No evidence was presented at the hearing as to the reasonableness of Det. Hurley's belief that the defendant's father had authority to consent to the search of the defendant's bedroom, including bureau drawers.
In sum, the court finds and rules that the police entry into the defendant's home was lawful because the defendant's father consented. The encounter in the hallway constituted a seizure of the defendant under Article 14, but it was justified because Det. Hurley possessed reasonable suspicion that the defendant had committed a crime. No further statements were made, and thus the court need not decide whether the search of the defendant's bedroom and the detention of the defendant in the living room were lawful.
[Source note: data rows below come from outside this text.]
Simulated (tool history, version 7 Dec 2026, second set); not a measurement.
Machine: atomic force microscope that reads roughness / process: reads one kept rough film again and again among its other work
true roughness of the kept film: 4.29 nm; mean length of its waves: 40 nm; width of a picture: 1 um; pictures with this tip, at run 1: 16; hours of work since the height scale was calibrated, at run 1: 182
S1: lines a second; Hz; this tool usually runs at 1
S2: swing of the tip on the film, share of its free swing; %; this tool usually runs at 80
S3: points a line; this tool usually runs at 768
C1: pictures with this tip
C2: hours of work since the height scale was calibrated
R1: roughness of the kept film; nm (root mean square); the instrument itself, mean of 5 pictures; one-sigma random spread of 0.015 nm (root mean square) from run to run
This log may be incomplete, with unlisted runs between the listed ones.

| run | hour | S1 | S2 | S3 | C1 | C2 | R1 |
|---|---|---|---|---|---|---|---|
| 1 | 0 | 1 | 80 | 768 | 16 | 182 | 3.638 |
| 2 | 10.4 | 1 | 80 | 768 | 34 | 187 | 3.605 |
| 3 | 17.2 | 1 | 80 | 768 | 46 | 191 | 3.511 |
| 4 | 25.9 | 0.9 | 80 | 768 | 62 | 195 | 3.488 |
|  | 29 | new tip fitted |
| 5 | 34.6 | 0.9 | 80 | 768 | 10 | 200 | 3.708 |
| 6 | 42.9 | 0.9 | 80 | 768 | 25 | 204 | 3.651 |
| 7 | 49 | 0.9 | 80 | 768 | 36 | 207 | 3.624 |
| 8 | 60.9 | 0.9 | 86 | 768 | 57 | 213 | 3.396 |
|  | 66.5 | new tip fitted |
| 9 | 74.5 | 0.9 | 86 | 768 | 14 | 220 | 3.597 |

Fifth Amendment and Article 12
The court's ruling in this section is limited to those issues raised by the defendant. In holding that the defendant's statements were voluntarily made and that Miranda warnings were not required, the court does not reach the evidentiary issue regarding the defendant's silence in response to Det. Hurley's questions, an issue not addressed by the parties. Such an issue is appropriately an issue for trial. See Coppola v. Powell, 878 F.2d 1562, 1568 (1st Cir. 1989), cert. denied, 493 U.S. 969 (1989) (prearrest silence not admissible). See generally Maria Noelle Berger, Note, Defining the Scope of the Privilege Against Self-Incrimination: Should Prearrest Silence be Admissible as Substantive Evidence of Guilt?, 1999 U. Ill. L.Rev. 1015 (1999).
In ruling on a motion to suppress statements on Fifth Amendment and Article 12 grounds, the court must decide (1) whether the police satisfied Miranda v. Arizona, 384 U.S. 436, 444 (1966), and its progeny and (2) whether the statements were made voluntarily. Commonwealth v. Tavares, 385 Mass. 140, 145 (1982). The burden is on the Commonwealth to prove compliance with Miranda and voluntariness of statements. Commonwealth v. Sheriff, 425 Mass. 186, 197 n. 9 (1997); Commonwealth v. Day, 387 Mass. 915, 920-21 (1983).
Under Miranda, an individual must be informed prior to custodial interrogation that he has a right to remain silent, that any statement he does make may be used against him, and that he has the right to an attorney, either retained or appointed. Miranda, 384 U.S. at 443-44. "Custodial interrogation" is defined as questioning initiated by law enforcement personnel after a person has been taken into custody or otherwise deprived of his freedom of action in any significant way. Miranda, 384 U.S. at 444; Commonwealth v. Jung, 420 Mass. 675, 688 (1995).
"Interrogation" under this analysis includes both express questioning or its functional equivalent. Rhode Island v. Innis, 446 U.S. 291, 300-01 (1980). It is clear that, in the hallway encounter, the defendant was subjected to "interrogation" for purposes of Miranda. Commonwealth v. Gordon, 47 Mass. App. Ct. 825, 826, 827-28, rev. denied, 430 Mass. 1112 (1999). The more difficult question is whether the defendant was in "custody."
To decide whether an encounter with the police was custodial, the court's ultimate inquiry is "whether there was a formal arrest or restraint on freedom of movement of the degree associated with a formal arrest." Commonwealth v. Morse, 427 Mass. 117, 126 (1998) (quoting United States v. Ventura, 85 F.3d 708, 712 (1st Cir. 1996)) (internal quotation marks omitted). "The test is an objective one: whether a reasonable person in the suspect's shoes would experience the environment in which the interrogation took place as coercive." Commonwealth v. Larkin, 429 Mass. 426, 432 (1999). See also Commonwealth v. Conkey, 430 Mass. 139, 144 (1999). The factors which guide the court's evaluation are: (1) the place of the interrogation, (2) whether the investigation has begun to focus on the suspect (which is material only to the extent such suspicion influences the objective conditions of interrogation, Morse, 427 Mass. at 125), (3) the nature of the interrogation (whether it was aggressive or informal and influenced in its contours by the suspect), and (4) whether, at the time the incriminating statement was made, the suspect was free to end the interview by leaving or asking the interrogator to leave. Commonwealth v. Bryant, 390 Mass. 729, 737 (1984). See Commonwealth v. Coleman, 49 Mass. App. Ct. 150, 154-55 (2000).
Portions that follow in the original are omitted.